Ah, that pesky sales force. Why don’t they:
- Follow the selling methodology you’ve developed with much expense, and rolled out with great sweat.
- Call on more senior level buyer, for goodness sake – don’t they realize those are the people with adult money and fat wallets?
- Just use the tools you’ve developed for them – all they need to know has already been figured out.
- Sell more stuff to their existing customers – with so many things to sell, how can they NOT be successful?
- Stay on your brand message? It’s like each rep has created their own version of the truth.
Do any of these thoughts sound familiar to you?
No matter where you sit inside your organization (executive leadership, department head, marketing, etc) you cannot help but bring a strong bias that drives your perception of the sales force. But, is that perception a reality?
Here is a synopsis of a conversation I’ve had dozens of times with a business unit leaders or CEO’s talking about their frustration with their sales performance.
The point here is that in a lot of cases, we’ve become conditioned to just blame sales – which translates into – its the fault of the sales people, if we fix them we solve our woes. In actuality, there are major tectonic forces at work that are fundamentally altering the role of the sales person. In our research on buying executives, we’re told how your firm engages with them at the point of sales (through sales people) is much more a differentiator that what you actually see.
That’s a scary thought isn’t it?
So, if you accept the notion that how you sell is becoming as (or more) important than what you sell; doesn’t it make sense then to better understand what’s really going on in the trenches?

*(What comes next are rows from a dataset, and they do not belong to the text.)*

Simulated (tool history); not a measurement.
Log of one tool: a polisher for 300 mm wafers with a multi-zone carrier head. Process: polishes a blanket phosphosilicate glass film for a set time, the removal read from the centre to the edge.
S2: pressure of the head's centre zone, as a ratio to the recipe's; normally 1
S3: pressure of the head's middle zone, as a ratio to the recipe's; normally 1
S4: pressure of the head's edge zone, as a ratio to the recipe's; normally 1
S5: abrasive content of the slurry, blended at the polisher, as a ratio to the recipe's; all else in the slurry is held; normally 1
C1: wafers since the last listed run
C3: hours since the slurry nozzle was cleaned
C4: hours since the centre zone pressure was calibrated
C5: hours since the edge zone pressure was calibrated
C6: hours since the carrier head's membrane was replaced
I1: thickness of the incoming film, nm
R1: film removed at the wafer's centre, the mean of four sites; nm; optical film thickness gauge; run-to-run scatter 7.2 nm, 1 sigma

I get to speak with hundreds of sales people every year – I’ve yet to meet one that doesn’t want to sell more of the products and services your company sells.
So, where is the disconnect?
The simplest way I can describe this condition of the misunderstood sales force is one word – bias. Depending on your role inside the organization, you only see a small slice of what a sales person actually has to do each day to be successful.
- If you are a subject-matter expert – you don’t see how much energy went in just to get the meeting with that buyer you thought the sales person was so ill prepared for.
- If you are a trainer – you don’t see how different the conditions are in the field that the highly generalized role plays you developed with internal thought leaders.
- If you are a product marketing manager – you don’t see how different the conversations are at various stages of the sales process; or how they change as sales people navigate to different stakeholders.
- If you are an executive – you don’t see how many random acts of sales support are pushed onto sales, the degree those resources are disconnected, and how much confusion that creates.
The point here is that many people in the organization are projecting a tremendous amount of their perceptions onto the sales force and calling a sales problem a sales person problem.
In reality, all of the people who provide resources for direct consumption by the sales force are part of a selling system. In order to understand how to fix the sales productivity problem, you need to first understand the challenges faced by the tip of spear.